A true Headless CMS must be based on an API first model. Meaning that all content is made available to all authorized systems by a platform agnostic set of API methods. This means that it doesn’t matter if your consuming application is an iPhone App built with Swift, a .NET application hosted in Azure, a Node.JS Module running in AWS, or any other combination of technology. It only matters that the tools can leverage a set of standardized web-based communication protocols to retrieve the data.

This flexibility indeed frees your organization to maximize your content deployment and ensure that you can achieve all your objectives, without your technology getting in the way. We believe that technology should always be an enabling tool, not a stumbling block, which is a big part of the reason why we have become huge proponents of the headless CMS concept.

As an additional benefit, using a cloud-based headless CMS system can allow you to ditch the traditional server infrastructure. By leveraging a 100% cloud-based model, you can free up hundreds of hours per year that has typically been spent maintaining the CMS system and instead use that time to deliver high value and ensure that your projects are successful. We can abandon the inefficiencies of installations, configuration, security patches, hotfixes, and the like. Nearly all of your effort is spent doing the things that matter.

Shortened time to market: Don’t waste time on the platform, get there faster

The bottom line is that a significant factor in the impact your digital marketing project can have is centered around how quickly you can get it out to the world. The sooner you can get your investment generating ROI, the better. Frequently we all find digital projects lagging in time because of limitations and overhead in the platform and execution process. The premise of the headless CMS concept enables projects to be delivered more quickly.

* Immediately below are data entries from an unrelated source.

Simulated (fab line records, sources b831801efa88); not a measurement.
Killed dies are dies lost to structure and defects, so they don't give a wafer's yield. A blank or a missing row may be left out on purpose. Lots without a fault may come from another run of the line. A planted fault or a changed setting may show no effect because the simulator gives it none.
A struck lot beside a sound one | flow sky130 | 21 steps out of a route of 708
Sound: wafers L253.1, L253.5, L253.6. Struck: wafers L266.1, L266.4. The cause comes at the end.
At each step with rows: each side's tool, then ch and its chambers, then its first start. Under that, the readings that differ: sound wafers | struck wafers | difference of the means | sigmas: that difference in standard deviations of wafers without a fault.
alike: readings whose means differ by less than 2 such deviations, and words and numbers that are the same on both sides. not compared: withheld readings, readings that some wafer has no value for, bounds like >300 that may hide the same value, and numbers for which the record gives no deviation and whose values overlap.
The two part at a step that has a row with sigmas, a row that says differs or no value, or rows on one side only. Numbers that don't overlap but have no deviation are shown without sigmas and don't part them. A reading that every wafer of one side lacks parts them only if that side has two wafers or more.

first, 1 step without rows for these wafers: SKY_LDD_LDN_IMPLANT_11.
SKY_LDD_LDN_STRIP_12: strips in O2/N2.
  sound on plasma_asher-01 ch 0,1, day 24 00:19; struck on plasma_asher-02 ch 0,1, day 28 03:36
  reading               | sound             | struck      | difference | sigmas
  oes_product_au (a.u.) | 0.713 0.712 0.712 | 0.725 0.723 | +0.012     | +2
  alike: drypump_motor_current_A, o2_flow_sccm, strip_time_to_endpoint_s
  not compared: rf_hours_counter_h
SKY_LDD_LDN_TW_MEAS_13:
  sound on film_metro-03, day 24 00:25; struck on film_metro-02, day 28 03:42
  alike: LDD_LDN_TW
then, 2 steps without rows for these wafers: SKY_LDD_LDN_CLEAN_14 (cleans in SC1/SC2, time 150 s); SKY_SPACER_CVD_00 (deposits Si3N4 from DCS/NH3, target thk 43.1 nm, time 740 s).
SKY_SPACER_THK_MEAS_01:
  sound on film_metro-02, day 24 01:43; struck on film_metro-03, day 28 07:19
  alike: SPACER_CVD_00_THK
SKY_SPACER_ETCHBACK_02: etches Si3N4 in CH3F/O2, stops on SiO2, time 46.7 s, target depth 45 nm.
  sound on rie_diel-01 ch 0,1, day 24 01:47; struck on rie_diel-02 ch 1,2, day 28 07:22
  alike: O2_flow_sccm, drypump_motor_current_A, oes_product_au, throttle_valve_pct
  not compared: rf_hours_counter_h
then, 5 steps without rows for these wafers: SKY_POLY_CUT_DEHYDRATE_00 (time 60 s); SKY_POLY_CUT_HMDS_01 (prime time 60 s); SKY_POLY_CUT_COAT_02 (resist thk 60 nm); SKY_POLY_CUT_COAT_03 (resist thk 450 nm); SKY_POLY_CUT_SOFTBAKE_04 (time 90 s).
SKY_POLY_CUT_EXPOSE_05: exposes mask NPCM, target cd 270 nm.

The first and most notable impact on the project execution timeline is that you can streamline your project by running the design/build and content population phases of the project in parallel. Since often the content population rivals, or even exceeds, the actual build time requirements, representing the most substantial overall commitment of time and resources, this dramatically reduces projects timelines by as much as 50%. This usually isn’t possible in the traditional WCMS (web content management system) scenario, because the system must be built before it can be used by the content creators. However, in the Headless CMS Model, all that we require getting started on content population is an agreement between the content creators and the implementation team on what the structure of the content is.

Atomic content and personalization is only possible if we, marketers, shift our mindsets, build some new skills; and use the tools available to us to attend to the care and feeding of our content library.


Gartner

In addition to the advantages in regard to the project life-cycle, there are plenty of benefits to be gained in the infrastructure timing as well. We can significantly reduce the burden of tasks to initiate, configure and operate a platform-based approach. Because of the cloud-friendly nature of the Headless model, the project team can provision cloud services quickly and inexpensively to serve the project, spending valuable time and budget on providing high-value output.

Lastly, you are no longer strictly bound by the technical constraints of a platform. Because we are operating in a services-based manner, we can be technology agnostic and choose a toolset and development methodology that best suits our business model. We can engage our audience with a toolset that directly fits the purpose and direction of the business objectives. This freedom can net considerable gains in development effectiveness by genuinely allowing for the “right tool for the job” approach.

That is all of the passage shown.